Reflections on the Good Friday and Easter Gospels

Good Friday: John 18 & 19

Powerlessness, suffering and injustice are experiences the human race knows very well.  And they lie at the heart of these stories.  Jesus is revealed, not as a far-off ruler, but as someone who is with us in the midst of these things.

He is human—and so bears these experiences alongside us.  But he is also divine—and so his bearing of judgment, hatred and violence also vanquishes them.

Jesus becomes our sacrifice.  He is scapegoated by humans unnerved and disappointed by his message.  Some are unnerved because his truth-telling challenges their lies and their manipulation.  Others are disappointed, having expected Jesus to be a very different kind of Messiah.They thought he would impose God’s Kingdom at the end of a sword.  But, as Jesus tells his disciples, those who live by the sword die by the sword.  A Kingdom imposed by violence and fear could not be God’s Kingdom.

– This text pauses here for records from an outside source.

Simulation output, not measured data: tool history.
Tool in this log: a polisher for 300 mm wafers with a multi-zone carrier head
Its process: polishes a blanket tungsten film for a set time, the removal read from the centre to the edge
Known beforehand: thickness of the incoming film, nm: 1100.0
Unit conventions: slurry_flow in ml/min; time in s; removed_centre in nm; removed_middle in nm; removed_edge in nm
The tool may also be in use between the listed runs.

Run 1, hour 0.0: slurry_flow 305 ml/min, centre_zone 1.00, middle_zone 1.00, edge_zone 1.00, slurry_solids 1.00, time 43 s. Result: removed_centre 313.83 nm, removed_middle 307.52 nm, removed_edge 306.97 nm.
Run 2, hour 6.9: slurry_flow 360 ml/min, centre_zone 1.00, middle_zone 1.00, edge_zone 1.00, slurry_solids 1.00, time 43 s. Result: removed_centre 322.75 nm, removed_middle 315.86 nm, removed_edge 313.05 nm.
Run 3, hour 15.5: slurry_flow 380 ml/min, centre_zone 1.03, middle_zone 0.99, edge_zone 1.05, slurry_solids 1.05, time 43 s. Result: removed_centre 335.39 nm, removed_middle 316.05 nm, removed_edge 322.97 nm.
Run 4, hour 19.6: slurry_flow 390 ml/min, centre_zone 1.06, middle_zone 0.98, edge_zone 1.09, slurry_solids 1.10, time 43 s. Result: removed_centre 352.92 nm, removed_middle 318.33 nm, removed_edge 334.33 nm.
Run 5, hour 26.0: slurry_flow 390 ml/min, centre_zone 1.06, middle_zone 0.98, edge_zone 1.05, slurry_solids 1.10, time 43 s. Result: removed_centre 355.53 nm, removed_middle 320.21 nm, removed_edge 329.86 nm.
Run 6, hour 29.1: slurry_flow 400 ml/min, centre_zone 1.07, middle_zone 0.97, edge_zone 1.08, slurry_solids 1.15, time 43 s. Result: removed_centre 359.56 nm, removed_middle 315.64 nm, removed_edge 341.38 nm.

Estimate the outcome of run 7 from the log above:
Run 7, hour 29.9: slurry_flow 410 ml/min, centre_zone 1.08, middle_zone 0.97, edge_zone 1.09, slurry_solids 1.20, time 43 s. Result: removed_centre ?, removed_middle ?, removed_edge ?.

The Kingdom Jesus brings in is one where domination, violence and judgement are conquered by self-giving love.  This is his new creation, born in the water and the blood which flow from his side.  As we are reminded on Maundy Thursday, we taste and see this new creation both in the sacramental life of the church and in practical acts of love.

Easter Vigil: Luke 24.1-12   Easter Day: John 20.1-9

The Easter Gospels are joyful; but they are also filled with confusion and even fear.  Expectations are upset. What was secure is turned upside-down.   Jesus’ journey from death to new life is foreshadowed by the Jewish exodus from slavery in Egypt to freedom in the Promised Land.  That too was a disorienting experience—an uncertain journey, requiring courage and faith.

Neither exodus nor Easter spell an immediate end to struggle and pain.  The early Church soon faced the realities of persecution and violence.

Resurrection life is found where human beings cease to see their good as something to be won over against others, and cease to scapegoat those who are unlike them.  Our risen Lord was the ultimate scapegoat – the friend and healer of those his society rejected, the one crucified ‘outside the gate’.  The Gospels make the extraordinary claim that this radical and sacrificial identification with outcasts and scapegoats is the way to life all its fullness.